An incidental challenge in building a computer system that could decipher Ugaritic (inscribed on tablet) was developing a way to digitally render Ugaritic symbols (inset).

or ANCIENT UGARITIC
http://web.mit.edu/newsoffice/2010/ugaritic-barzilay-0630.html
Computer automatically deciphers ancient language
A new system that took a couple hours to decipher much of the ancient language Ugaritic could help improve online translation software.
by Larry Hardesty, MIT /  June 30 2010

In his 2002 book Lost Languages, Andrew Robinson, then the literary editor of the London Times’ higher-education supplement, declared that “successful archaeological decipherment has turned out to require a synthesis of logic and intuition … that computers do not (and presumably cannot) possess.” Regina Barzilay, an associate professor in MIT’s Computer Science and Artificial Intelligence Lab, Ben Snyder, a grad student in her lab, and the University of Southern California’s Kevin Knight took that claim personally. At the Annual Meeting of the Association for Computational Linguistics in Sweden next month, they will present a paper on a new computer system that, in a matter of hours, deciphered much of the ancient Semitic language Ugaritic. In addition to helping archeologists decipher the eight or so ancient languages that have so far resisted their efforts, the work could also help expand the number of languages that automated translation systems like Google Translate can handle.

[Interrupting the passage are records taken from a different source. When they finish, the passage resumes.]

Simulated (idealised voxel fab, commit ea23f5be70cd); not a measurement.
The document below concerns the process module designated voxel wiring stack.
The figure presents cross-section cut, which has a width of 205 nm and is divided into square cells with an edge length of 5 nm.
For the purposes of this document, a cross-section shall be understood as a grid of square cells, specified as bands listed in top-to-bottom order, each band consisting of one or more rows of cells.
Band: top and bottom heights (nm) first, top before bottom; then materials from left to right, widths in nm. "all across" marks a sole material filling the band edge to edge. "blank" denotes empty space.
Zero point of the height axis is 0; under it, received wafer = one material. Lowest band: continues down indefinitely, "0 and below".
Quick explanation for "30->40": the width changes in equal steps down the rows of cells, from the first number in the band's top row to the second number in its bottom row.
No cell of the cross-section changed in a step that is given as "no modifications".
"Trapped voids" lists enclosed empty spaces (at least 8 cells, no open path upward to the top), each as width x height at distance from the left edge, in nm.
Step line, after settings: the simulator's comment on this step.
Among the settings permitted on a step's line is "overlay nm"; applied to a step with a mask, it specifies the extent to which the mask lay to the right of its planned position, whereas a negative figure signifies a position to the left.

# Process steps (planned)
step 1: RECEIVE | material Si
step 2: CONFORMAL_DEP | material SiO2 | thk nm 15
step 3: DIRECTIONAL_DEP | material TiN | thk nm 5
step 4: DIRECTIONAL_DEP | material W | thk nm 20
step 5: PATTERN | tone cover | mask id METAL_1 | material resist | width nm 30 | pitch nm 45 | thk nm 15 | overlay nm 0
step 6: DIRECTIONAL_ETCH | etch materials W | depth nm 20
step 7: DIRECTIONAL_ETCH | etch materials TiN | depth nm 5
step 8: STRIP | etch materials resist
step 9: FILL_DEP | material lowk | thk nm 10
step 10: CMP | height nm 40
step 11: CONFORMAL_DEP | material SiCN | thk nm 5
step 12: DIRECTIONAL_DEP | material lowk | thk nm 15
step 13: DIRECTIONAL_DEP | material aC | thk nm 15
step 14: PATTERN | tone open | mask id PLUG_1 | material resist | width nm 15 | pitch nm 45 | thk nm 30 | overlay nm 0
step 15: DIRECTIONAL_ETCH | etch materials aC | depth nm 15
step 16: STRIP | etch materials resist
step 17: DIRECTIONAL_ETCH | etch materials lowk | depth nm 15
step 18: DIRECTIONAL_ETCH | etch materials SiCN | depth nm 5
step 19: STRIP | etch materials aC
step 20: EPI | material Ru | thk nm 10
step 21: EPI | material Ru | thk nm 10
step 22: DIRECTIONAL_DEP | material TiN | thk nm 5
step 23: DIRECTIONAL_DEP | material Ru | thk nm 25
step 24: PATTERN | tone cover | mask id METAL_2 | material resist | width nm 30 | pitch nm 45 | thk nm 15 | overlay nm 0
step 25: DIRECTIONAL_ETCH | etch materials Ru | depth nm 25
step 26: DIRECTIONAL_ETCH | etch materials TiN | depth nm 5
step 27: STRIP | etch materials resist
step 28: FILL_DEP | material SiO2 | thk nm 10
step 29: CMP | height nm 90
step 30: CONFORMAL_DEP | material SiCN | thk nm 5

To duplicate the “intuition” that Robinson believed would elude computers, the researchers’ software makes several assumptions. The first is that the language being deciphered is closely related to some other language: In the case of Ugaritic, the researchers chose Hebrew. The next is that there’s a systematic way to map the alphabet of one language on to the alphabet of the other, and that correlated symbols will occur with similar frequencies in the two languages. The system makes a similar assumption at the level of the word: The languages should have at least some cognates, or words with shared roots, like main and mano in French and Spanish, or homme and hombre. And finally, the system assumes a similar mapping for parts of words. A word like “overloading,” for instance, has both a prefix — “over” — and a suffix — “ing.” The system would anticipate that other words in the language will feature the prefix “over” or the suffix “ing” or both, and that a cognate of “overloading” in another language — say, “surchargeant” in French — would have a similar three-part structure.

Crosstalk
The system plays these different levels of correspondence off of each other. It might begin, for instance, with a few competing hypotheses for alphabetical mappings, based entirely on symbol frequency — mapping symbols that occur frequently in one language onto those that occur frequently in the other. Using a type of probabilistic modeling common in artificial-intelligence research, it would then determine which of those mappings seems to have identified a set of consistent suffixes and prefixes. On that basis, it could look for correspondences at the level of the word, and those, in turn, could help it refine its alphabetical mapping. “We iterate through the data hundreds of times, thousands of times,” says Snyder, “and each time, our guesses have higher probability, because we’re actually coming closer to a solution where we get more consistency.” Finally, the system arrives at a point where altering its mappings no longer improves consistency.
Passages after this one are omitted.